FORT KENT – Cross-country skiing is going right to town in northern Maine, known for decades as the snow capital of the state.
While snow is still being awaited in the region, the anticipation is especially high at Fort Kent Elementary School, where a new program is waiting to go.
The school has acquired some grant money to develop a “ski park” in the school yard, where cross-country skiing will be used in the physical education program for all youngsters, kindergarten through grade 8.
MBNA America bought into the program, offering $12,000 if the school could come up with $6,000 of local money. The Fort Kent Lions Club jumped in to guarantee the needed $6,000, and volunteers are coming through with another $8,100 in in-kind services and needs.

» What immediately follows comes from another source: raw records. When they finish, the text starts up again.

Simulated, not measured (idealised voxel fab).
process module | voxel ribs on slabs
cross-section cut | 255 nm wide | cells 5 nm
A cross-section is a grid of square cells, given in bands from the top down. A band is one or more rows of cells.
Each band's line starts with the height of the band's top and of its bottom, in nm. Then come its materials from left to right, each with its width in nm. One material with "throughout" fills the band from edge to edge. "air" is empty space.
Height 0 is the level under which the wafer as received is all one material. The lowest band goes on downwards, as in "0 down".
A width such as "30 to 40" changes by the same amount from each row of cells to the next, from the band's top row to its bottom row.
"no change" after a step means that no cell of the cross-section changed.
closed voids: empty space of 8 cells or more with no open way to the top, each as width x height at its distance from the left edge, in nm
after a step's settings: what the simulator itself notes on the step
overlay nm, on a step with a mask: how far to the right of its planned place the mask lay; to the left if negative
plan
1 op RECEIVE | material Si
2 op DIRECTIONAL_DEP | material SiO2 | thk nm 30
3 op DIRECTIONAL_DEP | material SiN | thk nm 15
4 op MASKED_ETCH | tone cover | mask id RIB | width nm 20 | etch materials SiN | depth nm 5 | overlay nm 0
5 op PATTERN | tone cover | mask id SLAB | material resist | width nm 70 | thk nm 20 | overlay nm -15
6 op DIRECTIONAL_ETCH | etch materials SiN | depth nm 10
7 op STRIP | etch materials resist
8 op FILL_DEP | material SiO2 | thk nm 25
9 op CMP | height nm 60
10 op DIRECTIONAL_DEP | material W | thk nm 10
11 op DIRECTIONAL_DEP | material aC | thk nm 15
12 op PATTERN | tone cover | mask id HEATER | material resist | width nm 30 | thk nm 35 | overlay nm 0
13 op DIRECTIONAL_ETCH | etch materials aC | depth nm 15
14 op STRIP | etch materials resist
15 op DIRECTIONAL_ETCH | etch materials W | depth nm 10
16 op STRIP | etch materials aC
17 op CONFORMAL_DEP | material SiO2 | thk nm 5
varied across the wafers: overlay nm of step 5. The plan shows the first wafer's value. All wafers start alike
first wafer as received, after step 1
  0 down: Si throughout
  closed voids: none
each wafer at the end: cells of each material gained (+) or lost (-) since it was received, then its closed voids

“It’s a go,” Gary Stevens, school principal, said Wednesday. “The idea which sprang up last spring has grown from a borrowing and begging idea to being able to buy the equipment we need.
“It will be great for the kids,” he continued. “Anytime you can get them out and active is a change because there is already enough to keep them inside with sedentary activities.”
Kindergarten through grade six pupils will be involved in the program once a week. Seventh- and eighth-graders will participate twice a week in the program during physical education.
The idea started last spring with members of the Fort Kent Cross-Country Club, a decades-old group that has about 30 miles of cross-country trails throughout town. David Mitchell and Bonnie Cyr of the club are assisting the school
Max Saenger and the staff of the Maine Winter Sports Center are involved with training local personnel, and assisting with equipping the idea and program.
The idea of a ski park comes from Sweden, Stevens said.
“It’s novel in Maine and the country,” he said. “Its also exciting, the cadre of people we have who are willing to help and get trained to help the kids.
“This kind of activity is also very good in helping child development,” the school administrator continued. “Who knows, we may get students good enough that they would enjoy cross-country skiing for life.”
In the end, it may help students to learn the sport before they get to high school, and then to compete interscholastically.
It also could help students develop a liking for the sport and continue it into biathlon competition, he said.
Another positive aspect of the park will be its availability to the public during nonschool hours.
The park will involve the creation of small hills, using bales of hay under the snow, the creation of tunnels and obstacles, and the use of snowbanks created by the snowplow clearing snow from the area. There also will be jumps, and the use of a natural hill near a rail line, toward the rear of the school yard.
The ski park will include signs, and a number of games will be developed to make the program even more interesting than skiing alone, Stevens said.
The trail will be maintained by the Fort Kent Cross-Country Club.
The grant money, according to Stevens, will be used to purchase 120 sets of skis and boots, trail-making equipment, the building of a hut for the equipment and a storage area.
“It’s an ideal setting behind the elementary school for a cross-country skiing program for our children,” Marc Chasse, a spearhead in the Lions Club for the project,” said. “The schoolyard’s varied terrain makes it a perfect location for a ski park.”
Chasse said the group will be selling baseball-type hats to raise the money.
The hats, which will include the emblem of the Maine Winter Sports Center, will be on sale at several Fort Kent businesses and from members of the Lions Club for $25 each. All of the funds from the hat sale, excluding expenses, will go directly to the ski park project.